Bringing Tailscale up fails #43

jjo93sa · 2020-10-04T12:54:00Z

Describe the bug
Been using this role for a while. Recently, I guess something in Tailscale changed, because there's now a problem bringing up the Tailscale connection, which fails every time (I'm using tailscale_args to set subnet routes).

To Reproduce
Steps to reproduce the behavior:

Go to use this role to install Tailscale
See failure at start-up

Expected behavior
Tailscale should start.

Screenshots
N/A.

Desktop (please complete the following information):

OS: Ubuntu 18.04, 20.0

Additional context
I think Tailscale introduced extra logging as part of "tailscale up", such that the test

tailscale_status.stdout | length == 0

fails, even when the application has successfully started. As a work around, I've made the test >=, but this is clearly a hack.

The text was updated successfully, but these errors were encountered:

artis3n · 2020-10-04T18:40:37Z

Thanks for this issue - I noticed this recently as well and haven't had time to look into it. Something has definitely changed and the role needs to be updated.

artis3n · 2020-10-05T20:29:42Z

tailscale up seems to always pass in CI, but I have encountered similar consistent failures on new bare metal hosts using this role recently. That is unfortunate. Probably won't happen until this weekend, but I'll spin up a bunch of spot instances and see if I can nail down the exact failing assumption and make it reproducible for testing.

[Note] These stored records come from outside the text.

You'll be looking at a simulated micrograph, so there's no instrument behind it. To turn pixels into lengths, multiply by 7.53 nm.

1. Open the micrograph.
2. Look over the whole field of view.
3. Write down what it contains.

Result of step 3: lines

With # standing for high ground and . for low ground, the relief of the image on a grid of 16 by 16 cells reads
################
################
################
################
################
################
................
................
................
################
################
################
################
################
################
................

jjo93sa · 2020-10-05T20:35:41Z

I was going to try the same. Might get around to it tomorrow. I tried repeating the command ‘tailscale up’ on a host where it had already been executed and it didn’t seem to generate any output. I suspect that it is only on 1st run where output is causing a problem. At least that’s my working theory 60 % of the time, it works every time

…

On 5 Oct 2020, at 21:29, Ari Kalfus ***@***.***> wrote: tailscale up seems to always pass in CI, but I have encountered similar consistent failures on new bare metal hosts using this role recently. That is unfortunate. Probably won't happen until this weekend, but I'll spin up a bunch of spot instances and see if I can nail down the exact failing assumption and make it reproducible for testing. — You are receiving this because you authored the thread. Reply to this email directly, view it on GitHub, or unsubscribe.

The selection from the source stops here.